From the bar of Charlestown the kingly villains sailed to North Carolina, where Teach broke up the partnership, objecting to any division of money, preferring all the risk and all the profit. Running into an inlet to clean, he purposely grounded his ship, and Hands, another captain, coming to his assistance, ran ashore by his side. He then with forty men took possession of the third vessel, and marooned seventeen other men upon a sandy island, about a league from the main, where neither herb grew nor bird visited. Here they would have perished, had not Major Bonnet taken them off two days after.

Teach then surrendered himself, with twenty of his men, to the Governor of North Carolina, and received certificates and pardons from him, having soon crept into his favour. Through the governor's permission, the Queen Anne's Revenge, though avowedly the property of English merchants, was forfeited by an Admiralty Court, as a Spaniard, and declared the property of Teach. Before setting out again to sea Blackbeard married his fourteenth wife, twelve more being still alive. The governor, who seems to have been half a pirate, and wholly a rogue, performed the ceremony.

In June, 1718, he steered towards Bermudas, and meeting several English vessels, plundered them of provisions. He also captured two French vessels, one of which was loaded with sugar and cocoa, and bound to Martinico. The loaded vessel he brought home, and the governor, calling a court, condemned it as a derelict, and divided the plunder with Teach, receiving sixty hogsheads of sugar as his dividend, and his secretary twenty. For fear the vessel might still be claimed, Teach declared it was leaky, and burnt her to the water's edge.
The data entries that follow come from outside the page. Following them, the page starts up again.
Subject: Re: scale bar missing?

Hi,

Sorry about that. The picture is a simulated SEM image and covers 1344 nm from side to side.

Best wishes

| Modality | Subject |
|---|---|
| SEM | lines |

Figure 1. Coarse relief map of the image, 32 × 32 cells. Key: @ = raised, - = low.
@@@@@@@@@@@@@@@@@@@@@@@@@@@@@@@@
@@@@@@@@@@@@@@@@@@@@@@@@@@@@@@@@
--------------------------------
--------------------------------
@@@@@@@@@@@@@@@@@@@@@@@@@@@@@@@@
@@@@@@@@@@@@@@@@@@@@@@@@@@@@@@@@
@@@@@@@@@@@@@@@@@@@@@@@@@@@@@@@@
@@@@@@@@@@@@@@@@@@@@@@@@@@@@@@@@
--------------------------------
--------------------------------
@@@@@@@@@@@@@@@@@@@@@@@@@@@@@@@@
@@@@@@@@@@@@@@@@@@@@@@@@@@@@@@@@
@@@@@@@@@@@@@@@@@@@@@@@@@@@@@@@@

He now spent three or four months in the river, lying at anchor in the coves, or sailing from inlet to inlet, bartering his plunder with any ship he met, giving presents to the friendly, and ransacking those who resisted. His nights he spent in revelries with the planters, to whom he made presents of rum and sugar, sometimes, when he grew moody, laying them under contribution, and even bullying his confederate, the villainous governor.

The plundered sloops, finding no justice could be obtained in Carolina, determined with great secresy to send a deputation to the Governor of Virginia, and to solicit a man-of-war to destroy the pirates.

The governor instantly complied with their request. The next Sunday a proclamation was read in every church and chapel in Virginia, and by the sheriffs at their country houses. For Blackbeard's head £100 was offered, if brought in within the year, for his lieutenant's £20, for inferior officers £10, and for the common sailors £10. The Pearl and Lime, men-of-war, lying in St. James's river, manned a couple of small sloops, supplied by the governor. They had no guns mounted, but were well supplied with small arms and ammunition. The command was given to Lieutenant Robert Maynard, of the Pearl, a man of courage and resolution.

On the 7th of November the Lieutenant sailed from Picquetan, and on the evening of the 21st reached the mouth of the Ollereco inlet, and sighted the pirates. Great secresy was observed: all boats and vessels met going up the river were stopped to prevent Blackbeard knowing of their approach. But the governor contrived to put him on his guard, and sent back four of his men, whom he found lounging about the town.

Blackbeard, frequently alarmed by such reports, gave no credit to the messenger, till he saw the sloops. He instantly cleared his decks, having only twenty-five of his forty men on board. Having prepared for battle with all the coolness of an old desperado, he spent the night in drinking with the master of a trading sloop, who seemed to be in his pay.

Maynard, finding the place shoal and the channel intricate, dropped anchor, knowing there was no reaching the pirate that night. The next morning early he weighed, sent his boat ahead to sound, and, coming within gunshot of Teach, received his fire. The lieutenant then, boldly hoisting the king's colours, made at him with all speed of sail and oar, part of his men keeping up a discharge of small arms. Teach then cut cable and made a running fight, discharging his big guns. In a little time the pirate ran aground, and the royal vessel drawing more water anchored within half a gunshot. The lieutenant then threw his ballast overboard, staved all his water, and then weighed and stood in for the enemy.

Blackbeard, loudly cursing, hailed him. "D—— you villains, who are you? From whence come you?" The lieutenant replied, "You see by our colours we are no pirates." Teach bade him send a boat on board that he might know who he was. Maynard answered that he could not spare his boat, but would soon board with his sloop. Whereupon Blackbeard, drinking to him, cried, "Devil seize my soul if I give you quarter or take any." Maynard at once replied, "He should neither give nor take quarter."